The second lemma is about the behavior of matrices with orthogonal rows.

Lemma: Let $U \in C^{m \times n}$ be a matrix with $m \leq n$ orthonormal rows $u_{1}, u_{2}, ..., u_{m}$ , and $S$ be the space spanned by these vectors. Then

$U U^{*} = I_{m}$
$U^{*} Uv = v$ for all $v \in S$

Proof: Interpret the vectors $u_{1}, u_{2}, ..., u_{m}$ as column vectors. Then the element at $i, j$ of $U U^{*}$ is $u_{i}^{⊤} \overline{u_{j}} = ⟨ u_{i}, u_{j} ⟩$ . By the orthonormality of $u_{1}, u_{2}, ..., u_{n}$ it follows that this expression is $1$ when $i = j$ (that is, the element is on the diagonal), and $0$ otherwise. So $U U^{*}$ equals $I_{m}$ , the identity matrix of size $m \times m$ .

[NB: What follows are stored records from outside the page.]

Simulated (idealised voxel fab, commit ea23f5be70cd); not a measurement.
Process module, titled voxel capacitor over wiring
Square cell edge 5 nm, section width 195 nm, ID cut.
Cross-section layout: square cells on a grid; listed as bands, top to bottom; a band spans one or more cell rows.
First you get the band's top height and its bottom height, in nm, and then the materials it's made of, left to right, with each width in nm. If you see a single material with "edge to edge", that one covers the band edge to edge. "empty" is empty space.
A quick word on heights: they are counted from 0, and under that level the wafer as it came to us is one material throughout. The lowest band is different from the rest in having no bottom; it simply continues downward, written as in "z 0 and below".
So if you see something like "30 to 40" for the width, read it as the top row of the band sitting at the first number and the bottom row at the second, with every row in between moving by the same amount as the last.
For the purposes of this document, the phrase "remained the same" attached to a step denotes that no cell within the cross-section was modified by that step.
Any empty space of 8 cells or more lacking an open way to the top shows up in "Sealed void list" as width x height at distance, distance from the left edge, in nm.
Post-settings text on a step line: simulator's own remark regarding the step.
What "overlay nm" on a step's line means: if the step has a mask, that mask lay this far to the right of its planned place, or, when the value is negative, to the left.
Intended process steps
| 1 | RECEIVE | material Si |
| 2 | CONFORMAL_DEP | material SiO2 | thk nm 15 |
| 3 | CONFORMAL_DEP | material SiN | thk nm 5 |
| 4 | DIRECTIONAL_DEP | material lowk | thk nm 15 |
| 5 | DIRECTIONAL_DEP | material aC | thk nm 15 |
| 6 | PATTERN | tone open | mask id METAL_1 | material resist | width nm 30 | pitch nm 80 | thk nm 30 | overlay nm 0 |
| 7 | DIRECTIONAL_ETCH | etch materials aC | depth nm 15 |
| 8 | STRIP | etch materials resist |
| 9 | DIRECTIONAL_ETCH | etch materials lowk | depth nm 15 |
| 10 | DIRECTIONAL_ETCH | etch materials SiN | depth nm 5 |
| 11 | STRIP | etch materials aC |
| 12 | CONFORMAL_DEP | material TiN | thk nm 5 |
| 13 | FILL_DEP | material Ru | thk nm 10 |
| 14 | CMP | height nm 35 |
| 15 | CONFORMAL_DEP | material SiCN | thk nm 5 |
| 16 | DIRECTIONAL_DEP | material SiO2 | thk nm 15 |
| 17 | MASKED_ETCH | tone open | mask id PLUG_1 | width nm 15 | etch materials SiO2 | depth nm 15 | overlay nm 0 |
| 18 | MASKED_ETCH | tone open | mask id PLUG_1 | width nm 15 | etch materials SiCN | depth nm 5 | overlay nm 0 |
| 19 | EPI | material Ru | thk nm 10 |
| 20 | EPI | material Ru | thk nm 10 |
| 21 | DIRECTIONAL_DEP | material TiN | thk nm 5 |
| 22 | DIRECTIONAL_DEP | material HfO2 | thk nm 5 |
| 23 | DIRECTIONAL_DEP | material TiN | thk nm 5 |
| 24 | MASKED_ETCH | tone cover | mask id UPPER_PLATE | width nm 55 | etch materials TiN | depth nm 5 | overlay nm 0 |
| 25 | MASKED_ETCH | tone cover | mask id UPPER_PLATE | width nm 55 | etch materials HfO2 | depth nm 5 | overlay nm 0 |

For the second result, assume that $v \in S$ . Then $v$ is a linear combination of the rows in $U$ , or, equivalently, a linear combination of the columns of $U^{*}$ . So we can write $v = U^{*} w$ for some $w \in C^{m}$ . Then, using the first part of the lemma, we have:

U^{*} Uv = U^{*} U U^{*} w = U^{*} I_{m} w = U^{*} w = v

$□$

With these results we are finally ready to prove the existence of an orthogonal basis of eigenvectors.

Theorem: A Hermitian matrix $A \in C^{n \times n}$ has $n$ orthogonal eigenvectors.

Proof: We use induction on the number of eigenvalues of $A \in C^{n \times n}$ . The characteristic equation $det (A - λ I) = 0$ is a complex polynomial equation of order $n$ , and has a solution in $λ$ . That implies that for this $λ$ , $A - λ$ is singular, so there exists a $v$ such that $(A - λ I) v = 0$ . This implies that $A v = λ v$ , so we have a set of one eigenvector $v$ , which is orthogonal. This proves the base case.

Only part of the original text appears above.